GPUifyLoops.jl
GPUifyLoops.jl copied to clipboard
[WIP] Add support for ROCm
This is nowhere near ready to go yet, but I wanted to get this posted since things are progressing well for AMDGPU support overall :slightly_smiling_face:
TODO:
- [x] Add synchronization to AMDGPUnative, and then use it here
- [x] Merge JuliaGPU/AMDGPUnative.jl#6 for math intrinsics support
- [ ] Implement some means to select the desired backend
- [ ] Enable scratch and shmem support, and test them
- [ ] Ensure CI passes on some version of Julia (requires LLVM 7.0+ and probably JuliaLang/julia#31970)

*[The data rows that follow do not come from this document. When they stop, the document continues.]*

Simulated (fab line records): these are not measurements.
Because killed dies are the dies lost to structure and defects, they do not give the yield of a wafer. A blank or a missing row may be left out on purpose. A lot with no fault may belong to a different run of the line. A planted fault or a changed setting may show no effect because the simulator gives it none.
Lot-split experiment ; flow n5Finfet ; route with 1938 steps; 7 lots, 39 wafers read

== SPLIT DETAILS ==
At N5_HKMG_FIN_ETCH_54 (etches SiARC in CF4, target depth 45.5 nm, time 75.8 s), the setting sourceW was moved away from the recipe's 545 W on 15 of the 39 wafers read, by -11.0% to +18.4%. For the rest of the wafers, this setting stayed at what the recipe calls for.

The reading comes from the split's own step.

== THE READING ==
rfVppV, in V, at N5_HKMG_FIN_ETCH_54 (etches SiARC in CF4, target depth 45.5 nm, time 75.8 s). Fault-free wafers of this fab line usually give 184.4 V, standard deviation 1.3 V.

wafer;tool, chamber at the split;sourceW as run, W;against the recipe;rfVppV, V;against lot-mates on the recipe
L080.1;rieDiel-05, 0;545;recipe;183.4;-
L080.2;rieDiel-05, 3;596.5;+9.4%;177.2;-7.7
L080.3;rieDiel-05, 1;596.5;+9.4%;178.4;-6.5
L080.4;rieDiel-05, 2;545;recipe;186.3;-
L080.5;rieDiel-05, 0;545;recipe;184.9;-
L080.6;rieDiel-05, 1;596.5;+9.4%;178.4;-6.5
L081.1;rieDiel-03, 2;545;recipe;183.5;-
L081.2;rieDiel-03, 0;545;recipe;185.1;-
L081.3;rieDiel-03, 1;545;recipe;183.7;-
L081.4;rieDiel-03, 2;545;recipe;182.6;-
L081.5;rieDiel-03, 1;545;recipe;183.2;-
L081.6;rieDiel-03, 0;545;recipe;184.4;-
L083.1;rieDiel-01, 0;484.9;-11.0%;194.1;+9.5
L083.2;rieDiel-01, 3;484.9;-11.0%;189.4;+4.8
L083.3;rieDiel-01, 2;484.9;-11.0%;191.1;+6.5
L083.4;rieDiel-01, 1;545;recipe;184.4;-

- [ ] (Optional) Add aliases for
threads,blocks, etc. to AMDGPUnative
Related #63
Ok, this is now working for me, albeit without synchronization (I still have to add those intrinsics to AMDGPUnative). Slightly modified example from the GPUifyLoops docs:
using GPUifyLoops, AMDGPUnative, HSARuntime
function kernel(A)
@loop for i in (1:size(A,1);
threadIdx().x)
A[i] = 2*A[i]
end
# TODO: @synchronize
return nothing
end
kernel(A::HSAArray) = @launch ROC() kernel(A, groupsize=length(A))
data = HSAArray(rand(Float32, 1024))
kernel(data)
We should probably define threadIdx etc. in GPUIfyLoops, users currently still have to manually do using CUDAnative to get them.